Your spouse will have to have been in the UK for five consecutive years to be eligible for ILR. A spouse visa is, however, only valid for two and a half years, so your spouse will need to renew their visa to reach the five-year mark.

Remember, your spouse cannot spend more than 180 days outside of the UK during this five-year residency period.

I have been in the UK for five years on various valid visas with no breaks between them. Am I eligible for ILR?

Unfortunately, this is not necessarily the case. To claim ILR, we would need to assess the combination of visas held. However, if you stay in the UK for another five years on a variety of visas, you may be eligible for ILR through the ten-year residency route. 

I want to apply for ILR through the ten-year residency route. What are the requirements for this route?

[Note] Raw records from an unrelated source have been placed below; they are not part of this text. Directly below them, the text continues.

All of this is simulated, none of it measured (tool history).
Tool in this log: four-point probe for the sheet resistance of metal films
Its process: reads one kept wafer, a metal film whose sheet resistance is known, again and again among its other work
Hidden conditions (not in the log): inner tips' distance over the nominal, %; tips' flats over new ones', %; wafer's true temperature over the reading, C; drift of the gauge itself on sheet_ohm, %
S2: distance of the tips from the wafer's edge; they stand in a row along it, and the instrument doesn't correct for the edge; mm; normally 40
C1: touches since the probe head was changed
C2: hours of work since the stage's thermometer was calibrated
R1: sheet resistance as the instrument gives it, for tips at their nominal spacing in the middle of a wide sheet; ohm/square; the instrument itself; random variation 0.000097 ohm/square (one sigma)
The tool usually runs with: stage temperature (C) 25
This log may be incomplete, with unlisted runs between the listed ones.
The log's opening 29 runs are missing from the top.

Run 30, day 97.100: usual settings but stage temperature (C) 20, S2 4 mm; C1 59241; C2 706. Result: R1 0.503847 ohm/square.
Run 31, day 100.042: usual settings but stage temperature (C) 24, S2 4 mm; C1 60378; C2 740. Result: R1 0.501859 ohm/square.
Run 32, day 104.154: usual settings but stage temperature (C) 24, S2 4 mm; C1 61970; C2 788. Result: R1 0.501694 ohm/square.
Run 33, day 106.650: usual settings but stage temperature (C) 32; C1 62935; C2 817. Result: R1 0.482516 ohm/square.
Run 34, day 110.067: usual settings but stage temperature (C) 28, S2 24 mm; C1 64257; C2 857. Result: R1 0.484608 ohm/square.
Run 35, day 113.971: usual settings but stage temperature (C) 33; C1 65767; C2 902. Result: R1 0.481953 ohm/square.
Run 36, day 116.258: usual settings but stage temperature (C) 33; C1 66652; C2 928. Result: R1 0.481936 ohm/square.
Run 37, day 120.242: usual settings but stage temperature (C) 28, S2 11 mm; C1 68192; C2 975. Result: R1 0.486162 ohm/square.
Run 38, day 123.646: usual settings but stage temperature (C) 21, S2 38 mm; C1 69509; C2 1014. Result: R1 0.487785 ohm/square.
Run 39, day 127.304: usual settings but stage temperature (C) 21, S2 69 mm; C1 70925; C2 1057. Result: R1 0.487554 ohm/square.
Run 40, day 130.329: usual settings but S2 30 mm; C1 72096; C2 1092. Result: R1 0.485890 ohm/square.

To qualify through this route, you must have been living in the UK for 10 years, with no breaks in between the visas that gave you the right to live and/or work in the UK. During this ten-year period, you are not allowed to have spent more than 180 days (at one time) away from the UK. In addition to this, you must not have spent more than 540 days outside of the UK during the ten-year period.

My visa is going to expire in a few months. When is the earliest I can apply for ILR?

The earliest you can apply for ILR is 28 days before the expiry date of your current visa. However, it is vital to start preparing for this at least 3-6 months in advance.

Do I need to pay the NHS surcharge when I apply for ILR?

No, you will not need to pay the surcharge.